Trading crude above the $60 limit set by Western countries could mean Moscow is covering freight and insurance expenses
Russia's ESPO crude from the Far East is being sold above the Western-imposed $60 per barrel price cap in Asia, Bloomberg reported on Friday, concluding that Moscow might be using its own tankers and insurance to bypass sanctions.
The export price for ESPO grade for January deliveries was estimated at $67.11 by independent price information provider Argus Media on Thursday, and a number of China's independent refiners that have already booked oil cargos for that month.
The price cap on Russian seaborne oil exports of $60 per barrel was introduced by the EU, G7 nations and Australia on December 5. It bans Western companies from providing insurance and other services to shipments of Russian oil, unless the cargo is purchased at or below the set price.
Traders familiar with the matter told Bloomberg that sales of ESPO crude above the price ceiling could mean that Russia is providing tankers and insurance itself for shipments which can be delivered from the Far East to China within days.
China, Russia's top oil buyer, has not signed up to the price cap, with traders saying they are doing business as usual.
READ MORE: Kremlin sets out response to West's oil price cap
Independent refiners are dominant customers of the ESPO grade and "don't really care about the price cap. All they do is crunch the numbers to see if the delivered prices make good profit or not," a trading executive from an unnamed independent refinery told Reuters earlier this week.
At least one December-arrival ESPO cargo was sold to an independent refiner at a discount of $6 per barrel against the February ICE Brent price on the delivery-ex-ship (DES) basis, Reuters reported, citing traders familiar with the deal. At the current price of Brent crude, this means the ESPO cargo was sold at about $68 per barrel.

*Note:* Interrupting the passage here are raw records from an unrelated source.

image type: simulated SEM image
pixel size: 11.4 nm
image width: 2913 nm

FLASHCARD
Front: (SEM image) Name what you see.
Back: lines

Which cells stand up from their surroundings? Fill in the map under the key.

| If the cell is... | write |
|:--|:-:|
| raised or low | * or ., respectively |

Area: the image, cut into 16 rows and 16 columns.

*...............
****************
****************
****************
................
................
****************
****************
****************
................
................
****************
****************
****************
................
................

In October, media reported that Russian oil major Rosneft was expanding its tanker chartering business, in a bid to help customers in regions not subject to sanctions receive oil supplies without delays, after the EU embargo comes into force. Reports said customers were asking Rosneft to ensure delivery to the final destination and cover insurance and freight expenses.
Russia has repeatedly said it will not sell oil to countries that support the price cap.